In the HIL verification phase, hydrogen-fueled aero-engines demonstrate a significant focus on the control of pipeline leakage and nitrogen oxides (NOx) emissions. This focus markedly contrasts with traditional kerosene aero-engines, a distinction that is attributed to the unique chemical properties of hydrogen as a fuel. To accommodate these characteristics, the system has incorporated pipeline monitoring devices and exhaust pollution monitoring devices. For future system optimizations, the inclusion of devices specifically designed to monitor backfire and thermoacoustic oscillation phenomena may be considered.

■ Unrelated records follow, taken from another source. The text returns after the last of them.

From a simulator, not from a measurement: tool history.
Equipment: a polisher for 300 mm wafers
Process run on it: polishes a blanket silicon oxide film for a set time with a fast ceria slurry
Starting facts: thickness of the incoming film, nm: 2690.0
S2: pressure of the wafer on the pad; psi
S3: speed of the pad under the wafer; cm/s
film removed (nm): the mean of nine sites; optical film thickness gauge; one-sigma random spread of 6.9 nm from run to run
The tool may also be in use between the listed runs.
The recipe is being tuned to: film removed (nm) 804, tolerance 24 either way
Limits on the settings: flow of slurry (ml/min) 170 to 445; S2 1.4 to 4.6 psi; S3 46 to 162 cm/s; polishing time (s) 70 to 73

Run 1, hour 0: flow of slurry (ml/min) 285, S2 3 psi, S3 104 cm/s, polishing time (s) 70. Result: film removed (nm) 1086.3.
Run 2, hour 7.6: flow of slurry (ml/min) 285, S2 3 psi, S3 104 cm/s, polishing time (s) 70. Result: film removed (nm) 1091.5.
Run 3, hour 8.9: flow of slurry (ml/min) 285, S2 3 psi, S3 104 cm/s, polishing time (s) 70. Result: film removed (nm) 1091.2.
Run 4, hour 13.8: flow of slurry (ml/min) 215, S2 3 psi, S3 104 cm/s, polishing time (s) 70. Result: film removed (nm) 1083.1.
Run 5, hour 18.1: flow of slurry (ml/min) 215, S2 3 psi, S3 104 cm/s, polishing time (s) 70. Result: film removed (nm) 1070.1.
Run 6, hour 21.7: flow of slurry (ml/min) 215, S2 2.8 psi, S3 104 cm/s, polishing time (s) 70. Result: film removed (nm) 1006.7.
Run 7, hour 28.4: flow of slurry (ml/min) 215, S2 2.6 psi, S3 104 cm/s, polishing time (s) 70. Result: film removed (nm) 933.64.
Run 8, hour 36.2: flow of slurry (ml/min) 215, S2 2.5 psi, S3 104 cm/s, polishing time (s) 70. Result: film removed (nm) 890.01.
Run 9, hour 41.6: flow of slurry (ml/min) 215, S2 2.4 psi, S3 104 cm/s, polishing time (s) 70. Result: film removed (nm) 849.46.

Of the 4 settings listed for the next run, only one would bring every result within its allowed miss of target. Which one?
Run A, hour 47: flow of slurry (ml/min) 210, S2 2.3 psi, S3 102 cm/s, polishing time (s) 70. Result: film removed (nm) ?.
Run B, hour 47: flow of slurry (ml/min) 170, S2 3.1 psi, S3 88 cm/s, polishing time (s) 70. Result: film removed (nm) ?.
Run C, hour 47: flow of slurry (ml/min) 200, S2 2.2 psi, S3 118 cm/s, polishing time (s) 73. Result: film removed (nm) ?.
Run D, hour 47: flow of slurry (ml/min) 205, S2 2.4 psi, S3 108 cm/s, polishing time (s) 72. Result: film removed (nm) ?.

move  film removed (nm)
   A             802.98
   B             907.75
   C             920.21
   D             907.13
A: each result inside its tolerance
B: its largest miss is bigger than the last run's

Considering the higher combustion reaction rate of hydrogen compared to traditional kerosene, it is essential for the controller to possess an advanced real-time response capability to effectively manage potential emergency situations. To facilitate this, the engine electronic controller (EEC) has been integrated into the HIL system, thereby enabling precise measurement and evaluation of the controller’s real-time performance. This integration imposes more stringent performance requirements on the controller compared to those used in conventional kerosene aviation engines. These highlighted differences underscore the unique challenges and considerations when dealing with hydrogen-fueled aero-engines during the HIL phase, as opposed to their kerosene-fueled counterparts.

In the early phases of a project, HIL verification can confirm that the design of a hydrogen-fueled turbojet engine meets specific requirements, including key metrics such as high-efficiency combustion and low emissions, and rapidly iterate and optimize the design and implementation methodology in a realistic real-time operating system. By collecting and analyzing test results from hydrogen-fueled turbojet engines, it becomes possible to scrutinize the operational performance of the control algorithms on tangible hardware, as well as assess the impact of potential hardware failures on system performance. This testing methodology aids in identifying potential system issues at an early stage, which significantly reduces the cost of subsequent testing and modifications, and is beneficial for developing and optimizing control systems for hydrogen-fueled turbojet engines.

Empirical validation conducted on the Hardware-In-the-Loop (HIL) verification platform elucidates the performance characteristics of the controller, with pertinent results graphically detailed in Figure 15 and Figure 16. Despite the presence of certain system noise, the HIL test results exhibit a conspicuous consistency with the preconducted virtual simulation results. This uniformity not only validates the accuracy of the simulation model, but also affirms its capability to effectively predict the response of the actual hardware system.

4.7. System Verification

According to the V-shaped development model, the unit test and integration test phases have been successfully completed, and the current research progresses to the system validation phase, i.e., the comparison and confirmation of top-level requirements. In this phase, the core task is to fully validate the hydrogen-fueled turbojet engine control system to ensure that it meets the predefined requirements and performance targets.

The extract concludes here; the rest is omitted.